The stylistic affinities among the Madonna Enthroned from Montelungo (now in the Museum in Arezzo), that of the National Gallery in London, and the panel discussed here have often been emphasized. These versions are sharply differentiated from a fourth representation of the theme , the one painted for the church of Santa Maria delle Vertighe outside Monte San Savino (near Arezzo). There, not only is the child shown in three-quarter profile, but the chrysography of his garment also is used in a different way: it serves not just to embellish the figure but also to emphasize the volumetric substance of the forms. The chiaroscuro modeling of the faces also suggests that, at the time of the execution of the Santa Maria delle Vertighe panel, Margaritone was familiar with and tried to emulate certain innovative features of Byzantine neo-­Hellenism disseminated in Tuscany by Giunta Pisano and other masters closely related to him around the mid-thirteenth century. The same Madonna is also differentiated from Margaritone’s other versions of the theme by the less elongated forms of the bodies and faces and the treatment of the drapery, which, instead of appearing as a kind of decorative pattern applied over the flattened forms, envelops the bodies, allowing us to glimpse the brilliant red of the lining of the Virgin’s mantle and even the shape of her throne. Moreover, in the Madonna of Monte San Savino, Margaritone abandons the archaic device of the seat as a compact block and presents us instead with a throne of more slender and more fanciful form, with the seat supported by figures of lions.

There can be little doubt, therefore, that the Madonna from Monte San Savino should be several years later in date than the others, and that they in turn are close to one another, not only in pictorial idiom but probably also in date of execution. Nonetheless, some differences can be observed among the three similar versions of the Virgin Nikopoios painted by Margaritone. The Madonna in London presents the protagonist with more robust forms than the others, and here too Mary is seated on a throne supported by lions. She is wearing a vermilion red dress, in contrast to the deep violet, perhaps intended to imitate imperial purple, in the panels in Arezzo and Washington. The diversity of the figures of the angels that flank Mary in the panels in London and Arezzo should also be noted: in the latter, the angel in the upper left, despite his similar pose, seems more static, and his forms are rendered in more summary form than in the other. I believe, in conclusion, there are grounds for deducing that the London altarpiece is more advanced in style though chronologically closer to the other two than to the panel from Monte San Savino.

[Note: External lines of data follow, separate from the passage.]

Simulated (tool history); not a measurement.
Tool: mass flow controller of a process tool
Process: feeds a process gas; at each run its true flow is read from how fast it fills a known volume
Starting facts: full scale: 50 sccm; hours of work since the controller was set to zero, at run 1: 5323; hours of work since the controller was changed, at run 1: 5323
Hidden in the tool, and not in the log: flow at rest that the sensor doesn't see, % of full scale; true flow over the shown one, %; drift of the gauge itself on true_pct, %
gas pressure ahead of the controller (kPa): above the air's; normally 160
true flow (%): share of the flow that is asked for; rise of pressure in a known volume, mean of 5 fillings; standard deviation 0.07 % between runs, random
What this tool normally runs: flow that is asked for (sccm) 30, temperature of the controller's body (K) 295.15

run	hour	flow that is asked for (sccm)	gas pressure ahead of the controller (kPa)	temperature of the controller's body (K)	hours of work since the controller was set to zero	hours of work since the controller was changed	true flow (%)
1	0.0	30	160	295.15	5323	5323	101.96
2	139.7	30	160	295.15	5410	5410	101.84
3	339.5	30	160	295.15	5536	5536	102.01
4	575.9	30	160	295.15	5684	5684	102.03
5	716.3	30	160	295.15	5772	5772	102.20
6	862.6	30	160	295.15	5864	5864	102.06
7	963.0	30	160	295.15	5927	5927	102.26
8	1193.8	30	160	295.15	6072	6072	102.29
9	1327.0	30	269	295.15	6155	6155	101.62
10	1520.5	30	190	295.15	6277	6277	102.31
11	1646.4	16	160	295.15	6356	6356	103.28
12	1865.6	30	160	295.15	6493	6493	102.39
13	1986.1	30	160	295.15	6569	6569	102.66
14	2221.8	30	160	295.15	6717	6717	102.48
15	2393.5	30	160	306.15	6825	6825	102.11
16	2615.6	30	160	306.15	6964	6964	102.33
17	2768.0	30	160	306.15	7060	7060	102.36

Though they resemble each other closely, some differences can be observed between the paintings in Arezzo and Washington. The oval face of the Madonna is more elongated in the version in the National Gallery of Art, and the tiny figures of the lateral saints seem more rigid and the drawing of their forms more summary. In the Madonna now in Washington, moreover, there are as yet no signs of the attempts detectable in the panel in Arezzo to represent spatial depth by emphasizing the forward projection of the Virgin’s knees; he does this by the expediency of flanking areas in full light with those in shadow. In the panel discussed here the artist makes no such attempt: he essentially limits himself to the use of linear means to indicate the drapery folds. This suggests that it belongs to an earlier phase in Margarito’s career.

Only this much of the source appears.